I get this question often:

How do I speed up a Short Sale in Jacksonville?

A short sale is a long and tedious process for the seller, the buyer, the agents, and the bank/s holding the mortgage.  No matter what, it takes more time to close a short sale than a regular real estate transaction.  Can you speed it up?  Yes, absolutely.  However, it requires knowledge on the front end before making the offer.

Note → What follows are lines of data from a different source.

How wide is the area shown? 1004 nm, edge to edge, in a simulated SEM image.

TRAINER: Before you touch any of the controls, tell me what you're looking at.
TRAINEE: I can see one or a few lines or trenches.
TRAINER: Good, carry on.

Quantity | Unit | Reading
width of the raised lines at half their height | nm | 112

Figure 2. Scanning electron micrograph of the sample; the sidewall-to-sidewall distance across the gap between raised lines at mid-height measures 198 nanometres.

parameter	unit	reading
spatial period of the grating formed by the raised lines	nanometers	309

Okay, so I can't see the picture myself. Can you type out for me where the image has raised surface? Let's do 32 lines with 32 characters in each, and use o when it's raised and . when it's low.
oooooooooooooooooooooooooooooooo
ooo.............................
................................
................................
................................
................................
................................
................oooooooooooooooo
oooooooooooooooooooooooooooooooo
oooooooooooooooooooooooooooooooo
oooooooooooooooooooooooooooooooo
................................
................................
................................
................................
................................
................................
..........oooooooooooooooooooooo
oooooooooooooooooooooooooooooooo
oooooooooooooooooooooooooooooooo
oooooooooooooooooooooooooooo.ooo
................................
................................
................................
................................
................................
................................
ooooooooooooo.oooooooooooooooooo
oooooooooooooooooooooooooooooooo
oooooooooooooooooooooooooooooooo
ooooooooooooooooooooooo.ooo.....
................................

Keys to speeding up a Short Sale:

  1. Work with Professionals: First and foremost, you must choose the right REALTOR to sell your home.  Choose the wrong REALTOR from the beginning and you have pretty much sealed your fate.  Questions to ask?  How many years have you been doing short sales?  Have you ever closed a short sale deal?  Do you negotiate with the bank or do you have a team that does it or an attorney that does it?  What % of your business is short sales?  What % of your short sales are under contract?  KEY POINT: Choose wisely on the front end and the rest will fall in to place.  
  2. Document submission: Your REALTOR team should be doing this for you, but if they aren't:  Don't submit one document at a time to the bank.  Get it all together at once.  Get everything & leave nothing out.  Submit it all to the bank and call them every day until they have confirmed that they received your documents.  Bank of America often takes a week or more before they will confirm they have received the docs.
  3. Contract: ALL Short Sale contracts should be AS IS with NO repairs to be done by sellers.  Can the buyers get a home inspection, yes - however they should get one PRE-CONTRACT.
  4. Contract Offer Price: The offer price should be the TRUE market value or close to it.  Will the bank take a little less?  Yes but not by much.  If you are a buyer looking to "Steal" a property, honestly you will probably never get what you are looking for as those properties are not the properties that you would agree to live in.  Submitting a very "Low Ball" offer to "see if the bank will take it" is a complete waste of time.  If the house is in a war zone or in complete shambles, and I'm talking basically destroyed, you can get away with submitting a low ball offer, otherwise don't waste the time writing up the contract.  KEY POINT: Submit a realistic contract and offer price supported by recent comparable sales.
  5. Follow up: Call, call, call, call, and continue to call the bank.  Squeaky wheel.  Your agent should do this, your attorney should do this, and you the seller should do this.  It only helps to keep the pressure on.  Squeaky wheel them!
  6. Expectations: If you are a Seller, Buyer, Buyer's Agent, Seller's Agent, set the appropriate expectations.  The expectation is that this is a contract, it all hinges on the bank's approval and it will take 60+ days in most cases.